Lechon Manok or spit-roasted chicken is a Filipino favorite. It goes well with my homemade lechon manok sauce and some papaya atchara on the side. I enjoy eating this with freshly cooked white rice.
If you are in the Philippines, you can be considered lucky enough because lechon manok is available almost everywhere. Chances are that there are several stalls/stores near your place that sells this yummy food and they all compete with each other in terms of quality and price. Andok’s, Baliwag, Sr. Pedro, and Chooks-to-go are some of the popular names when it comes to lechon manok.
But, what if you live abroad? What are your options if you start to crave for one? I am not sure on how it is in your location, but I can say that I have very few options here in Chicago, so I decided to make one for my family. It is not as convenient as buying cooked lechon manok in Manila, but I developed the confidence and the bragging right to say, “I made one myself and it was delicious”.
Before we start, let me tell you that you will need the proper equipment to spit-roast the chicken with ease – you do not want to manually turn the chicken for 3 hours. It will be great if you have a spit-roaster that you can turn to autopilot to make things more convenient. I just happened to have a grill (Weber Summit S‑670) that does almost everything, and it even has a spit roaster where I can make lechon manok or even lechon de leche.
The recipe is very simple. A little bit of time is needed to marinate the chicken though. It has been one of the best lechon manok that I ever had (and I am not being biased). It is very tasty and juicy. The sauce was a plus.
Try this Lechon Manok Recipe. Enjoy!
Watch the Video on How to Cook Lechon Manok
- 1 (2 to 3 lbs.) whole chicken
- 4 thumbs ginger, crushed
- 5 cloves garlic, crushed
- 1 medium red onion, sliced
- 5 pieces dried bay leaves, crumbled
- 1 stalk lemongrass, bottom part crushed
- 1 teaspoon coarse sea salt
- ¼ teaspoon ground black pepper
- 1 ¾ cups 7-up
- 1 stalk crushed lemongrass (tanglad)
- 2 bunches of green onions (dahon ng sibuyas)
- In a large bowl, combine all the marinade ingredients. Mix well.

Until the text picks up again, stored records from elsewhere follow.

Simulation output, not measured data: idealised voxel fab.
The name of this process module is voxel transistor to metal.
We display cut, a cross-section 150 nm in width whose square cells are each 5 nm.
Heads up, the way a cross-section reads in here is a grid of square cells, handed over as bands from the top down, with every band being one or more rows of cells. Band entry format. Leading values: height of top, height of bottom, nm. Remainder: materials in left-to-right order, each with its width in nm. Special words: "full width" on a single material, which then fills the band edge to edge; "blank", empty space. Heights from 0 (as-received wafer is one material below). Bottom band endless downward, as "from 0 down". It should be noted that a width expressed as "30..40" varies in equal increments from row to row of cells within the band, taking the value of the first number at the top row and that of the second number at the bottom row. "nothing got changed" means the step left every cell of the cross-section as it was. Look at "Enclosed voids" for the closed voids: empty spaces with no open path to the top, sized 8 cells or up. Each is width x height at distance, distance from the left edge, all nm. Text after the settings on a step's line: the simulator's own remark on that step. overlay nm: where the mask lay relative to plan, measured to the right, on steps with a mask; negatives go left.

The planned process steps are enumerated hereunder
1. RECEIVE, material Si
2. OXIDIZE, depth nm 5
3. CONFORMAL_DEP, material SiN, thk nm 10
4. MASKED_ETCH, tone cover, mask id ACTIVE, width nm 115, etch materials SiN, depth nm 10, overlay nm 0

- Place the chicken inside a large re-sealable bag. Pour the marinade in the bag with the chicken. Put the onion and lemongrass inside the cavity. Seal and refrigerate overnight.
- Remove the chicken from the bag and then stuff with fresh lemongrass and green onion.
- Prepare to roast the chicken on the grill by skewering the entire fowl on a spit and secure both sides with a grill fork.
- Spit-roast (or i-litson in Tagalog) for 2 ½ to 3 hours or until the chicken is done
- Transfer to a serving plate. Serve with lechon manok sauce and atchara.
- Share and enjoy!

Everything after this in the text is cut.